It is for the private sector and others to engage
with government leaders and have them draw back from the brink. But in
keeping with Kepsa’s normal respectful approach, it was emphasised that
we must do so constructively, not talking down to the politicians.
Ken Njiru, who leads the Uunguana Initiative, told
us that having worked on the “hardware” of the Constitution, we must now
focus on its neglected “software”, as laid out in the sections on
leadership and integrity and on national values.
Mr Njiru is convinced that following the first
phase of the country’s development – led by nationalists – and the
second – led by civil society and faith-based leaders – this third stage
is in the hands of business. For ultimately, he said, it is only
businesses that can transform nations, being the creators of wealth and
jobs and the promoters of corporate and hence national values.

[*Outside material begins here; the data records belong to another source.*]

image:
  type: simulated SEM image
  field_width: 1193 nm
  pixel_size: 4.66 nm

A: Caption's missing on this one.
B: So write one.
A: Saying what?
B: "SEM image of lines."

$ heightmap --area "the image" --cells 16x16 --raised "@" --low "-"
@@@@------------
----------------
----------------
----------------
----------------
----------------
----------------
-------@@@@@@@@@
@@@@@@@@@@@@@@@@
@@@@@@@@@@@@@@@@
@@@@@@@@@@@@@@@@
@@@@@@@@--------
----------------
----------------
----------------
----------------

At one table sat a collection of current and former
student leaders, among whom several had been active in promoting peace
around the time of the 2013 election.
Tom Mboya, now a practising doctor, remembered that
in 2007 the young people were “mouthpieces for hire” who carried out
the acts of terror but that by 2013, they had become a force for peace.
During that time, he said, the student leaders developed friendships
with one another, became accountable to one another, and “proved the
power of small groups”.
I contributed too, introducing myself as a “peace
addict”. I went back to my involvement in the 2004 private sector
political mediation that tried to get the political leaders to relaunch
the power-sharing MoU between Mwai Kibaki and Raila Odinga.